Tuesday, 3 December 2013

Can't Start the Lync Front End Service on Windows Server 2012

Sometimes Lync really surprises me when something seemingly innocuous can wreak havoc. 


Recently I applied some Windows updates and restarted my Lync servers.  Two things happened on the Front End after the restart.
  1. These services were disabled
    1. MSSQL$LYNCLOCAL - SQL Server (LYNCLOCAL)
    2. MSSQL$RTC - SQL Server (RTC)
    3. MSSQL$RTCLOCAL - SQL Server (RTCLOCAL)
  2. And some Lync services wouldn’t start.  Specifically the Front End service (RTCSRV).
Obviously I know I can’t start all Lync services without the CMS so I rectified that.  Made them Automatic again and started them all.  Once I did I was still unable to start the Front End service (RTCSRV).  In fact it was just stuck on starting.

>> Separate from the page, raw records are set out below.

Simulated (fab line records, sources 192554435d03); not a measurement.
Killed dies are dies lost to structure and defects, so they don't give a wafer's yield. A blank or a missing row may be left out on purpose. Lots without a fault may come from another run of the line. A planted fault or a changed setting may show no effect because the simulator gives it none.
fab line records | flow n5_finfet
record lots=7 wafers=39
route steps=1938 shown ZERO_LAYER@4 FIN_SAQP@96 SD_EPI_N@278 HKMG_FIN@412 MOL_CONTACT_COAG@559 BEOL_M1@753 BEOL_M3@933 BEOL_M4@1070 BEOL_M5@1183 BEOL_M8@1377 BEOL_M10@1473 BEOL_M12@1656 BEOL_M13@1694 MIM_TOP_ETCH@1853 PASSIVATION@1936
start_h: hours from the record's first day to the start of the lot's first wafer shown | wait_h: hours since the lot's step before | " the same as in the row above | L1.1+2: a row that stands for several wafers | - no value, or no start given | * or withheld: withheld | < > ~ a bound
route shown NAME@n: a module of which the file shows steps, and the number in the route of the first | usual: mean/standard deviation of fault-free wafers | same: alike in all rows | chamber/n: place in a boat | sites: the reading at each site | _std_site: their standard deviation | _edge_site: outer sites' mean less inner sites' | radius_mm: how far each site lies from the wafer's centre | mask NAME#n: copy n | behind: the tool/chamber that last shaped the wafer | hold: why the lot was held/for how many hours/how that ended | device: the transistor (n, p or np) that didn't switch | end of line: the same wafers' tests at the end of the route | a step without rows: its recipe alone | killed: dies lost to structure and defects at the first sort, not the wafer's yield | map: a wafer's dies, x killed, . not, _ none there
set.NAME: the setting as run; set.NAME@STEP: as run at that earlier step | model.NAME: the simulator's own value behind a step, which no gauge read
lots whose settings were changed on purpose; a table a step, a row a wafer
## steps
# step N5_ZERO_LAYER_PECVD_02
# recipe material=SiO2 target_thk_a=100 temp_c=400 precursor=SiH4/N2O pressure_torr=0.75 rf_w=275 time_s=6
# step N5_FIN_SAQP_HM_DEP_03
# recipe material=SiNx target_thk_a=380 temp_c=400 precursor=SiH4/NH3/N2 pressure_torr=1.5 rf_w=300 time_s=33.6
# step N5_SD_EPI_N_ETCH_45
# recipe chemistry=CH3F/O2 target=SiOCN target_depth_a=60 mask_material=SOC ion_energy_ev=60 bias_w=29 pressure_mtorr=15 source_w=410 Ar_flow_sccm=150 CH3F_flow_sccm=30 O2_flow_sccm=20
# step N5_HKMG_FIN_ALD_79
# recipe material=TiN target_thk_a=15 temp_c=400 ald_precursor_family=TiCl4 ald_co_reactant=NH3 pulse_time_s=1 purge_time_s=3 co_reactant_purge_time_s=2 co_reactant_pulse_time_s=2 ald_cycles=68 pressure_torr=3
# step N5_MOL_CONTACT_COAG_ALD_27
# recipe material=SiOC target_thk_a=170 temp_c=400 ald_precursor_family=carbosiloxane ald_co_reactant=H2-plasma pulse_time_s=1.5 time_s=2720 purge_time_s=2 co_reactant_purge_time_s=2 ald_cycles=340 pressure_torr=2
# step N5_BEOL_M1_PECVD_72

I tried all kinds of things including:
  • Killing the service and restarting it.  
    • Open a command prompt as administrator and enter "tasklist".  That gives you a list of running tasks and the associated Process ID (PID). 
    • To end a task enter "taskkill /pid 1234 /f"
    • where 1234 is the process ID and /f is for force.  That kills the running task.
  • Restarting the server.  That just put me back to where I was with the service stuck on starting.
Nothing worked.

I checked the event logs and found events similar to…
Event ID: 32178
Source: LS User Services
Description:
Failed to sync data for Routing group from backup store
I did some research and found some articles that pointed me to the MS support page. http://support.microsoft.com/kb/2795828.  This described the error.  The cause and what to do to fix it.

It seems all of a sudden Lync didn’t like the fact that there is a non self-signed certificate installed in the Trusted Root Certificate Authorities store.

I ran this command PowerShell to find the certificate that the service didn't like.
Get-Childitem cert:\LocalMachine\root -Recurse | Where-Object {$_.Issuer -ne $_.Subject} | Format-List * | Out-File "c:\users\administrator\documents\computer_filtered.txt" 
  1. I opened the MMC and added Certificate Manager under computer account local computer. 
  2. I found the certificate displayed on the text file output from the command.
  3. I dragged the certificate from Trusted Root Certification Authorities to Intermediate Certification Authorities. 
  4. I tried killing the Front End service and starting it again and it still didn’t work.
  5. So I restarted the server again.  This time all the services started.
Luckily this was only a lab/demo environment rather than a live customer environment.  I know you wouldn't usually apply Windows Updates during the day.  But what if you came back in the morning after updates were applied and found that nobody could sign into Lync.

Anyway.  As always I hope this helps.